Re: Error handling in URIs

Ian Hickson wrote:
> I recently started addressing issues related to URIs in the context of the 
> HTML5 specification. In general I am trying to defer as much as possible 
> to the URI, IRI, IDN, and XML Base specifications, but there are a couple 
> of issues that are left undefined by those specifications which I am 
> having trouble with.
> 
> The first is error handling behaviour for URIs. Browsers are reasonably 
> consistent in their handling of invalid URI references such as:
> 
>    http://example.com/hello world/
> 
> ...or:
> 
>    {{%%xx##
> 
> ...but the URI specification just says that these URI references are 
> invalid and doesn't really say what to do with them.

Well, the URI spec doesn't need to. It's an error.
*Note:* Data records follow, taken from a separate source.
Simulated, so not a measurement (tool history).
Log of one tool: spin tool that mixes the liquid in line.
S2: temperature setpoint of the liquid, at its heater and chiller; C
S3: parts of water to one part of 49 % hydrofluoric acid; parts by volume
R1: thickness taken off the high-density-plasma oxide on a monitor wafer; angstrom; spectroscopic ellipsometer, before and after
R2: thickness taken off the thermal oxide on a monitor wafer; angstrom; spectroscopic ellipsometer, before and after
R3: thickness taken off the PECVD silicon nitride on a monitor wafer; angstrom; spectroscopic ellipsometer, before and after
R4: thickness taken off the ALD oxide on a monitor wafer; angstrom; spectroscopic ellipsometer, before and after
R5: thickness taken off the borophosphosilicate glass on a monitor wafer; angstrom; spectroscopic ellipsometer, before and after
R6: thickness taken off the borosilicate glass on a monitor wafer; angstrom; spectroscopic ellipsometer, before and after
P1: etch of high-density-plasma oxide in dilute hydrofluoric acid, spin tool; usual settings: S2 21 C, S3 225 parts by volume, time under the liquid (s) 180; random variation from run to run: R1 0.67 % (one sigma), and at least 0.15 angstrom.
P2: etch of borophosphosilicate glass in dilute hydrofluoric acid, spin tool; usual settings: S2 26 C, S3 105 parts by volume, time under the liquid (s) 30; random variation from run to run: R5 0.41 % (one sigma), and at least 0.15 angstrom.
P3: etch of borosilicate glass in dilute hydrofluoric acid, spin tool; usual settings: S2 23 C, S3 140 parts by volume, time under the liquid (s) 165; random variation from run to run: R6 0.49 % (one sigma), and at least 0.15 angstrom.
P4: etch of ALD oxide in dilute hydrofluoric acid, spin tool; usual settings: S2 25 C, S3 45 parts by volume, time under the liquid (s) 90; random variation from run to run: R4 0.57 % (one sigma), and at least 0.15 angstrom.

If HTML5 spec needs to define the behavior because that's what the UAs 
do, that's fine and can be done there.

> The second is with IRIs and character encodings other than UTF-8. While 
> browsers reliably encode non-ASCII characters in the path using UTF-8, 
> non-ASCII characters in the query component are encoded using the 
> document's character encoding, and not UTF-8, which is incompatible with 
> how the IRI spec defines things.

Could you please be more specific? Any URI is a IRI, so a query 
component based on an encoding other than UTF-8 still is a legal IRI.

> ...

BR, Julian

Received on Tuesday, 24 June 2008 11:45:21 UTC